Parts of California lying along the San Andreas fault are sinking, while others are rising at the same rate, according to a new study published in journal Nature Geoscience on Monday. The underlying causes of that movement, say researchers, will eventually culminate in a major earthquake.

"Once there is a major event, all of that energy gets released," said Sam Howell, the study's lead author and PhD candidate in geophysics at the University of Hawaii at Manoa (UHM), in an interview with the Los Angeles Times.

Santa Barbara and San Luis Obispo as well as parts of San Bernardino county, the study found, were among the 125-mile "lobes" where the land was rising. In Orange County, the Los Angeles Basin, Bakersfield, and San Diego County, the opposite effect was occurring, with those areas falling a few millimeters per year.

Mr. Howell added that it is "pretty much impossible to say" when an earthquake would occur next. But the study, which used GPS data from an observatory that tracks seismic information on the Pacific and North American tectonic plates, will help scientists better understand how the fault line's behavior might affect the region around it.   

"While the San Andreas GPS data has been publicly available for more than a decade," said Howell in a press release accompanying the study, the question of whether terrain was moving vertically had been ignored in previous research because of "difficulties in interpreting the noisy data." 

The vertical motion of Earth's surface is subject to local, short-term variables that often prove tough to control for in studies, such as the pumping of groundwater, local surface geology, and precipitation levels.

By making use of a new statistical technique, Howell and his team were able to "break down the noisy signals to isolate a simple vertical motion pattern that curiously straddled the San Andreas fault," he said.

In doing so, added co-author Bridget Smith-Konter, associate professor at UHM, the team was able "to confirm that the buildup of century-long earthquake cycle forces within the crust" were responsible for the pattern.
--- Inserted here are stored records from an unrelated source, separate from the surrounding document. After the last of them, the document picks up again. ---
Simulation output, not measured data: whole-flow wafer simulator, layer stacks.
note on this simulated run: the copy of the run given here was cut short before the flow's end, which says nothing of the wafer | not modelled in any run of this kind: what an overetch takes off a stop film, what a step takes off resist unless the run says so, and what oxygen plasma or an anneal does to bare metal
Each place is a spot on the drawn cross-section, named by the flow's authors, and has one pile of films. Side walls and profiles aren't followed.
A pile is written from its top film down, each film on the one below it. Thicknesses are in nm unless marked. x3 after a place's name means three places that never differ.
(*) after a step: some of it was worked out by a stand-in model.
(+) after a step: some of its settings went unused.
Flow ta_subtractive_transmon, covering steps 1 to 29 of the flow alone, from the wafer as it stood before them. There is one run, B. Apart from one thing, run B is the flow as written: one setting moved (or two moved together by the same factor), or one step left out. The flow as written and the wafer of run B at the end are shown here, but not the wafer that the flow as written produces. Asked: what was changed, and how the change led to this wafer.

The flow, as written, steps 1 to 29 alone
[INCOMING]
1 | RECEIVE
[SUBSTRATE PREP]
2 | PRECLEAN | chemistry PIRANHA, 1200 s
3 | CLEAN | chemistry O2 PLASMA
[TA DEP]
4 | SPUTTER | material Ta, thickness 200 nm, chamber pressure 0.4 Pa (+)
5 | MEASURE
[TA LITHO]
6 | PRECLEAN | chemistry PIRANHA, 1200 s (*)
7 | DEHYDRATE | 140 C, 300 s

The San Andreas fault is considered California's most dangerous fault line, but the last major event along it came in 1906, when San Francisco was hit by a 7.8-magnitude earthquake. In the southern part of the fault, though, it's been about a century and a half since a big earthquake, and for areas south of Los Angeles, three centuries have passed.

Smithsonian Magazine noted in 2015 that stresses along the fault have built up over the years.

"We think Southern California is locked and loaded, that the stresses have really built up," US Geological Survey seismologist Ned Field told the Smithsonian at the time, "and when things start unleashing, they could unleash for years."